DHCP server on a different subnet

Glenn Satchell glenn.satchell at uniq.com.au
Thu May 12 06:20:24 UTC 2011


> On 05/11/11 11:21, Alex Bligh wrote:
>>
>>
>> --On 11 May 2011 23:04:27 +1000 Glenn Satchell
>> <glenn.satchell at uniq.com.au> wrote:
>>
>>> Sounds like it should work just fine. This is standard behaviour for
>>> remote subnets, for example. You can't always configure the dhcp server
>>> to have an interface on every subnet it serves.
>>
>> Thanks. I am familiar with remote subnets but they tend to use a proxy.

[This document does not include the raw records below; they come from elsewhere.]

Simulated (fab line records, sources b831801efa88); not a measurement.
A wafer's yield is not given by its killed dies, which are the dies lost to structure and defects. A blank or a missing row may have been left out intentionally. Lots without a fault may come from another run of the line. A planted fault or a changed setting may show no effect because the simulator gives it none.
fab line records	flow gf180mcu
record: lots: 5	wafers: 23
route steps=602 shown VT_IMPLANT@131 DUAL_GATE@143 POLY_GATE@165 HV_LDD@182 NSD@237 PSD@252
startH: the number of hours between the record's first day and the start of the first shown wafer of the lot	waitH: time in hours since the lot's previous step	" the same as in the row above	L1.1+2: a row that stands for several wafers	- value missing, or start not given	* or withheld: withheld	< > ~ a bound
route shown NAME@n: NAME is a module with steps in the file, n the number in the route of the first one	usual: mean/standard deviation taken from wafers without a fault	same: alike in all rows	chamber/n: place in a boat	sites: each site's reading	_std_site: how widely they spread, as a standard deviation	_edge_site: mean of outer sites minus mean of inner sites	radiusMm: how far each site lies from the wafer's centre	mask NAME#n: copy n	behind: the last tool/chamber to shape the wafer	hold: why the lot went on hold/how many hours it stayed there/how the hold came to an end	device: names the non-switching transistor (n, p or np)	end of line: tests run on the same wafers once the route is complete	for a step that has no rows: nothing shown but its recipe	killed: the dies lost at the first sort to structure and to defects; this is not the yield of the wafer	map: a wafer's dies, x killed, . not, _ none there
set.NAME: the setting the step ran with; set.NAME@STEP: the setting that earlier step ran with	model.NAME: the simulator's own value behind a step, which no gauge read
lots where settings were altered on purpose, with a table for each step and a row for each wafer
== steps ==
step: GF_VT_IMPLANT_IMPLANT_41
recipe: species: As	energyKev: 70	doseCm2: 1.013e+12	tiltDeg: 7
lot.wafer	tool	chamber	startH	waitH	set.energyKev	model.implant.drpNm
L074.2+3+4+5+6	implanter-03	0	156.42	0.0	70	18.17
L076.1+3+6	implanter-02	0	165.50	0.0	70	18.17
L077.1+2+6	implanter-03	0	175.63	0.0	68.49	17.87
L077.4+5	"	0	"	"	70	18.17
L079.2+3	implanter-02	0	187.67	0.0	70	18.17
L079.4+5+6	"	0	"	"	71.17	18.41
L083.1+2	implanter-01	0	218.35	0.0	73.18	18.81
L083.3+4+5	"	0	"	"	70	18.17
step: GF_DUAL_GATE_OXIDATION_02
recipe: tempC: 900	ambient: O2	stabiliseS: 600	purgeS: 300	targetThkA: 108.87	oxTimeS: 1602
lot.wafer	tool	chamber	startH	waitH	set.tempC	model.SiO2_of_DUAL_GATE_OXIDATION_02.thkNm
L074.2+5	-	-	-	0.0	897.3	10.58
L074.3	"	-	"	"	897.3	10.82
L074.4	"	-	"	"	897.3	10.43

>> I am not using a proxy but relying on having an interface on the same
>> broadcast domain but not the same subnet. I can't see how a reasonable
>> client could differentiate this from a proxy, but as we all know not
>> all clients do reasonable things!
>>
> That is the purpose of the proxy.  To be on the same network and when
> relaying the DHCP request identify to the DHCP server what subnet it
> came from.
>
> DHCP relay is normally handled by the router(default gateway)
>
> But if an interface is on the same broadcast domain, but on a different
> subnet, how will that interface determine what subnet the broadcast
> packet came from?  I don't think it can.
>
> Lyle Giese
> LCR Computer Services, Inc.
>
You are right, the server can't. This is a "shared-network" and the dhcp
server will allocate an address from one of the pools in the shared
network. But without some way of distinguishing the requests, eg some sort
of class membership or fixed-address in the server configuration it will
pseudo-randomly assign from one of the pools.